NEW YORK
The Jewish Daily Forward
By Paul Berger
Published August 08, 2013, issue of August 16, 2013.
Twelve alumni of Yeshiva University have joined 19 other former students who are suing the Modern Orthodox flagship university for allegedly covering up decades of sexual abuse at its Manhattan high school for boys.
But the 31 students suffered a setback August 6, when United States District Judge John G. Koeltl denied their attorney’s request to gain access to more information through discovery at a court in Manhattan.
“You’re basically having plaintiffs tied one hand behind their back because much of the information is in the hands of the defendants,” Kevin Mulhearn, the students’ attorney, told the court, according to a transcript.

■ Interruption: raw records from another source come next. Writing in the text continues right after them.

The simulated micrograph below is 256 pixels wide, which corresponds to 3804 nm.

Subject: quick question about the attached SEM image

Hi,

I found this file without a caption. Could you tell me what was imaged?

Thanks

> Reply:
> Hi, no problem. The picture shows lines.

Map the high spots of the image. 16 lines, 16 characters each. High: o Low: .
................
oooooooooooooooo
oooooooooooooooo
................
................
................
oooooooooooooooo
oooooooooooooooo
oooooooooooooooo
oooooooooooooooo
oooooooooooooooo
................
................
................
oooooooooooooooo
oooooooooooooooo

In New York, criminal and civil cases of child sexual abuse must be brought before a victim turns 23; the plaintiffs are older, and claim that they were abused during the 1970s and ’80s. Mulhearn, however, argues in the suit that the statute of limitations does not apply, because Y.U. fraudulently covered up the abuse.
Discovery would have given Mulhearn access to internal Y.U. documents and the ability to interview current and former Y.U. employees about the alleged cover-up. It is a legal maneuver he used in a similar abuse case against Brooklyn’s Poly Prep Country Day School, which the school settled with 12 men represented by Mulhearn.